The word agalmatophilia describes a fetish for statues, or also in the modern age similar objects such as mannequins or dolls. The term comes from two Greek words: agama meaning statue, and philia meaning love. In Classical times statues were relatively common creations; while these days you’re unlikely to go past a fashion store window without seeing a mannequin and dolls are very common childhood toys.
The fetish may be based around sexual feelings for the inanimate object itself and the desire to have sex with or masturbate over it, or to see object interact (which is known as a form of object sexuality), or could be the desire to have either themselves or another person turned into a doll (an instance of transformation fetishism).
A famous example of this fetish is the Greek myth of Pygmalion, where a sculptor falls for the statue he has created, and this has been retold in many forms, including Pinocchio, Shakespeare’s A Winter’s Tale, Pygmalion by George Bernard Shaw and even the films My Fair Lady and Mannequin.
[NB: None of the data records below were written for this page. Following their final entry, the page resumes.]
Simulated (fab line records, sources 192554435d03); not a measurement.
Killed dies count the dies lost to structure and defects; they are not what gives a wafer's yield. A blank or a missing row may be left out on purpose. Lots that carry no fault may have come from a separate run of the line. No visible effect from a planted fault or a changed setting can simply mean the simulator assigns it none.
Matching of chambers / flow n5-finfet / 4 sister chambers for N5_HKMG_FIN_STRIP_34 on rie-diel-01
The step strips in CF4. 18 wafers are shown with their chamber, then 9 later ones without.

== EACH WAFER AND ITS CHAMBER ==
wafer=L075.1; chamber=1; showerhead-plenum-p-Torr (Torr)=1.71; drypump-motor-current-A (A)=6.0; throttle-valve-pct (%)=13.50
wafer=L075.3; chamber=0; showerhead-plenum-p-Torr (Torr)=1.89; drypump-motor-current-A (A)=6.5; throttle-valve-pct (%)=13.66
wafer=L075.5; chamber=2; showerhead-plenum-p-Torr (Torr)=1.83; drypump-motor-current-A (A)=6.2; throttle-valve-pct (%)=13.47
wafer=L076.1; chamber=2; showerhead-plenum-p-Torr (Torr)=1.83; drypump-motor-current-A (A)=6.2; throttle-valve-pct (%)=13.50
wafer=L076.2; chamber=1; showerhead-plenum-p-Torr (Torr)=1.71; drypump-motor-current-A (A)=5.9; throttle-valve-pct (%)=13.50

To make their fetish more accessible to them, agamatophiliacs may also be interested in erotic hypnosis and robot fetishism. When hypnotised, the subject can be given suggestions that they have been transformed into a doll, statue or robot, and then engage in sexual play. Motivations for this fetish can vary. For some it’s a simple as the fact that they love the statue, doll or other objects purely in and of itself; for others it’s more about what that enables. For example it may be that they enjoy having complete power over it, meaning there is a strong element of D/s. In that case they may also the ability to dress it however they choose, or have someone else have that power over them, in which case a fashion fetish, clothing fetish or material fetish, such as latex or satin may also be involved.
It’s estimated that men who identify with an agalmatophilia fetish outnumber women by around 10 to one, though it’s hard to verify these figures or to give a clear interpretation of why this might be.